Content Warning: Mention of hate speech and violence
Several students launched a petition on Sept. 24 after a tweet allegedly posted by McGill PhD student and course lecturer Soroosh Shahriari garnered immediate backlash. The tweet, which was written in Persian and has since been taken down, translates to “How good and heartwarming it will be to experience the execution of hundreds of Mojahedin leaders arrested in the recent riots. Oh God, it is sweet!”
Protests have erupted in Iran and around the world against the Islamic regime following the death of Jina (Mahsa) Amini, who was detained and beaten by Iran’s ‘morality’ police forces for ‘improperly’ adhering to Iran’s mandatory hijab laws.
The petition has now garnered over 23,000 signatures and demands that McGill investigate the identity of the user who posted it and calls for the university to take adequate disciplinary measures.
Ryan*, who helped launch the petition, found the content of the tweet to be distressing. Ryan believes the tweet, along with other posts by Shahriari’s alleged account, violates principles of free expression and raises concerns about public safety for both Iranians and Canadians.
“This individual not only openly backs up the Islamic Republic of Iran in killing its own people but calls the demonstrators ‘rebels,’ ‘beast,’ ‘leech,’ and ‘[Mojahedin] members’ and consequently hopes for their mass execution,” Ryan wrote in an email to The McGill Tribune. “He […] hopes for the protestors’ mass execution and finds this ‘sweet.’ We believe this shows that this person is radical, and we find this extremely disturbing.”
The petition states that the tweet violates section 319(1) of the criminal code of Canada, as it uses hate speech to target an identifiable group. Víctor Muñiz-Fraticelli, associate professor of law and political science at McGill, explained that these claims are difficult to prove and that it is unlikely sec. 319(1) will apply.
“Sec. 319(1) requires that the statement be ‘likely to lead to a breach of the peace.’ Whether this applies only domestically or also internationally might be relevant, as might also be the causal effect that the statement may have on the actions of the Iranian government,” Muñiz-Fraticelli wrote. “The section requires a likelihood of a causal link which may be difficult to prove.”
Muñiz-Fraticelli further acknowledged that academic freedom can protect individuals against disciplinary action in these circumstances.
“The university community may also consider this inappropriate, although the protections of academic freedom applicable not only to professors but to other scholars would presumably shield the speaker from direct reprimand.”

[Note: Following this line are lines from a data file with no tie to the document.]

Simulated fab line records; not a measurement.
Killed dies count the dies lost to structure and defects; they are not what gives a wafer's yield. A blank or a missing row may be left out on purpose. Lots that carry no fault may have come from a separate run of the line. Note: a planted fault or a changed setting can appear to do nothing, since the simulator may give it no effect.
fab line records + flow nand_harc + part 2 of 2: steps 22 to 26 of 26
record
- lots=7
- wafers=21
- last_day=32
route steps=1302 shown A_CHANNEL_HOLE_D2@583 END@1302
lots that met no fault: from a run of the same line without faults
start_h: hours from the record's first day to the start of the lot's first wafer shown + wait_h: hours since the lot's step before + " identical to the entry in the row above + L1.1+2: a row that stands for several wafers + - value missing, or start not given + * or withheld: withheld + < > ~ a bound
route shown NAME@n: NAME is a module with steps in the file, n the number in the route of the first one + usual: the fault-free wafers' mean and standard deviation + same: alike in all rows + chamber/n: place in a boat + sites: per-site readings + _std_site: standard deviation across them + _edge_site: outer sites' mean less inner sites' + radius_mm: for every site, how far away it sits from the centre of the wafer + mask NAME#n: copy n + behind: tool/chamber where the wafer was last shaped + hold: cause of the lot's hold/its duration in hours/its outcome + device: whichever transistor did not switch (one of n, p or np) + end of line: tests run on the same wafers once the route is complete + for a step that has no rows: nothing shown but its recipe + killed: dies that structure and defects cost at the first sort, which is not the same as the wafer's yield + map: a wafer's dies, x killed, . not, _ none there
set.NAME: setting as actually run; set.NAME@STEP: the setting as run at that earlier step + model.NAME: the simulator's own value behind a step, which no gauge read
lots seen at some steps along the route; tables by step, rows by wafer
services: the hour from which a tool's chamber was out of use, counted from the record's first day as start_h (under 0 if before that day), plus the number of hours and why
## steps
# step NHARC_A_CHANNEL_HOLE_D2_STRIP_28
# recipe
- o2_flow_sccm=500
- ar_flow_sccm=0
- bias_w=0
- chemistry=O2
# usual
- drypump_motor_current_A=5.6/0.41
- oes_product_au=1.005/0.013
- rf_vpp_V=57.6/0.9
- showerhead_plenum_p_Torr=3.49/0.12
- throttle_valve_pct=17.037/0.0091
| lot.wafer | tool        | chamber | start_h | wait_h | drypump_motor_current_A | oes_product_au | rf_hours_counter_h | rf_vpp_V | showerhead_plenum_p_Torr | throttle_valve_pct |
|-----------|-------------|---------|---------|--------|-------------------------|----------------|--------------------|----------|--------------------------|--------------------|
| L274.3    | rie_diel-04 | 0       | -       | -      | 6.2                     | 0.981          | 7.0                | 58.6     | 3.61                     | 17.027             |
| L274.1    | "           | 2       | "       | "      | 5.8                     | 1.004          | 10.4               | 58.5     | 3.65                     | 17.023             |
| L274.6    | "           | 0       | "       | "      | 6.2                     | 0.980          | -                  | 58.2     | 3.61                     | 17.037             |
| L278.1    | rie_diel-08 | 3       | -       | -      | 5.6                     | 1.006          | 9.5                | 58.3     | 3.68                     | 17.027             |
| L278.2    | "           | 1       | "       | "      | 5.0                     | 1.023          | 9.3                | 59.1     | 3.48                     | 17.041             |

McGill media relations officer Frédérique Mazerolle stated that the university is aware of the petition and the claims against Shahriari.
“We are looking into the matter very closely and we have reached out directly to Iranian students at McGill to offer support at this difficult time,” Mazerolle wrote in an email to the Tribune. “We encourage all students, whether Iranian or not, who require support to seek out the resources available at McGill.”
On Sept. 30, Fabrice Labeau and Angela Campbell, co-acting Provosts and Vice-Principals (Academic), sent out a university-wide email addressing the tweet. They condemned the message while reminding the McGill community to consider that freedom of expression provides “wide protection.”
Shahriari declined the Tribune’s request for comment on the allegations.
*Ryan’s name has been changed to preserve their anonymity.